Enable Code scanning

A new screen appears, showing a new workflow called “codeql.yml”. This workflow enables automatic code scanning on every push to and pull from the main branch and operates on a cron schedule for periodic scanning.

Enable Code scanning

In this workflow we can embed our own CodeQL queries. Before I come to that part, we need to add a query definition to our repository.

Add my own custom query

Within my repository I created the following folder structure:

./.github/codeql/custom-queries

Folder structure

Within the custom-queries folder, I store all my custom queries that I want to add as additional queries to the extensive library GitHub is providing. These queries are tailored to your use cases, in my case I added a check for empty code blocks in my source code.

/**
 * @id codeql/custom-queries/redundant-if-statements
 * @name Bas's empty blocks
 * @description Find my empty block statements.
 * @kind problem
 * @tags empty
 *       bas
 */

import csharp

from BlockStmt blk
where blk.isEmpty()
select blk, "This 'if' statement is redundant."

In its essentials, a CodeQL statement looks a bit like a SQL expression. I’ll explain it in more depth.

In top of the file there is a comment header. This comment header is essential and cannot be omitted. The fields @id, @name and @kind need to be set. The @kind indicates how Code scanning should handle the results of the query.

The import csharp statement describes what programming language is going to be analyzed. In the background specific libraries are present which are used to do the analysis. GitHub provides a detailed description of the C# CodeQL Library.

In the example above, my source code will be analyzed for the presence of Block statements (from BlockStmt blk), e.g. if statements. For each statement that is present in the source code the “where blk.isEmpty()” will check if there is any code within the statement. If there is no code present, then the select blk, “This ‘if’ statement is redundant.” will select the empty statement.

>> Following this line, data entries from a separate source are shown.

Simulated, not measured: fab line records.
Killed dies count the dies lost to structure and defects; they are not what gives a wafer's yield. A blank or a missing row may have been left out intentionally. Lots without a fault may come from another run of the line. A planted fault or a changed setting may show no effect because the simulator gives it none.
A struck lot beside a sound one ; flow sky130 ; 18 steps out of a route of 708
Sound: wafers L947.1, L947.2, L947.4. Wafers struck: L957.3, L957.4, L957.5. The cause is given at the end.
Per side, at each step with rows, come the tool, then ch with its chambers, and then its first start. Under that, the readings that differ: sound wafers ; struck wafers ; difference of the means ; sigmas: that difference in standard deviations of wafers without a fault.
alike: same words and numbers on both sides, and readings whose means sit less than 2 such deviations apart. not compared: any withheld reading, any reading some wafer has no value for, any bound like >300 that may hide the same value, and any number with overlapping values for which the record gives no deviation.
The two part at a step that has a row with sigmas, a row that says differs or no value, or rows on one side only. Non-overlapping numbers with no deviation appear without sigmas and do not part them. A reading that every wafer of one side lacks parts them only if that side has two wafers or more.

The “This ‘if’ statement is redundant.” description will be shown as a friendly description to indicate why this piece of code was marked as a potential problem.

Pack the query

If we want to use the query in our CodeQL workflow, we need to do one additional thing which is “packing” it. Packing means that the custom queries are being compiled to a binary form that can be executed by the CodeQL engine. The compilation can be done upfront or dynamically during the execution of the workflow.

In this blog, I’ll follow the path of the dynamic compilation which means that I have to provide some meta data for the compiler. The meta data is provided in a file called qlpack.yml that has to be present in folder of the custom queries that I provide (note that in a single folder multiple query files can be provided).

Folder structure

A closer look at the qlpack.yml file:

name: basvandesande/csharp-custom-queries
version: 0.0.1
dependencies:
  codeql/csharp-all: "*"
extractor: csharp

In the dependencies array field, at least the language definition library has to be specified with the minimum version required. In this case “*” means all versions. In order to parse your source code correctly, the extractor needs to be set to your language. In my case csharp.

Once this is all set, commit and push the code to the repository.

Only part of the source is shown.